Weeknotes 310

Photo of the week:

This week I did:

Risky business

Spent a lot of time thinking about risk this week. Accepting and dealing with risk is really hard because of how uncertain it all is. In some cases taking a worst-case scenario approach is the right thing to do but it can be hard to explain why and share understanding without the quantifiable risk.

How charities see the role of the product manager

I analysed the job descriptions for twenty three product management roles in the charity sector to try to understand how charities think about product management. My conclusion is that product management is regarded mostly as a liaison role between ‘business’ and ‘technology’ with no where near enough expectation that product managers understand users and their needs.

The Great Reset is coming

This week’s irregular ideas suggests that The Great Resignation is one small step in the shifting power relationship between employees and employers, and individuals and organisations. This Great Reset is happening but it does happen to everyone everywhere all at the same time.
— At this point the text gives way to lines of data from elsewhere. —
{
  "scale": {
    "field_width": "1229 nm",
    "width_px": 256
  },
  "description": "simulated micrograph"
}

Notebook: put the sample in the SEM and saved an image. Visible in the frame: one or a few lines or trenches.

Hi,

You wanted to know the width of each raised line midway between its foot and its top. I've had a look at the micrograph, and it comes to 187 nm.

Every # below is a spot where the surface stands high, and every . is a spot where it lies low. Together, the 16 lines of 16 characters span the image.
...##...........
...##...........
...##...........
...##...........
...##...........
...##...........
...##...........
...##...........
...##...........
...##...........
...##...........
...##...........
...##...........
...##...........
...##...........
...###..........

Retro for June and delivery plan for July

I wrote my retro for June and did a bit of planning for July. I intend to focus more time on my Charity in the 21st century course. It occurred to me that the entire point of using an agile education approach is that I don’t have to start at the beginning, so I’m starting with ‘Donations’ in the ‘As yet untitled fundraising module’.

I read:

Digital donations

I’ve been collating and reading about donations, particularly Digital For Good: A Global Study on Emerging Ways of Giving, as part of my Charity in the 21st century course. I need to think of a good essay question too.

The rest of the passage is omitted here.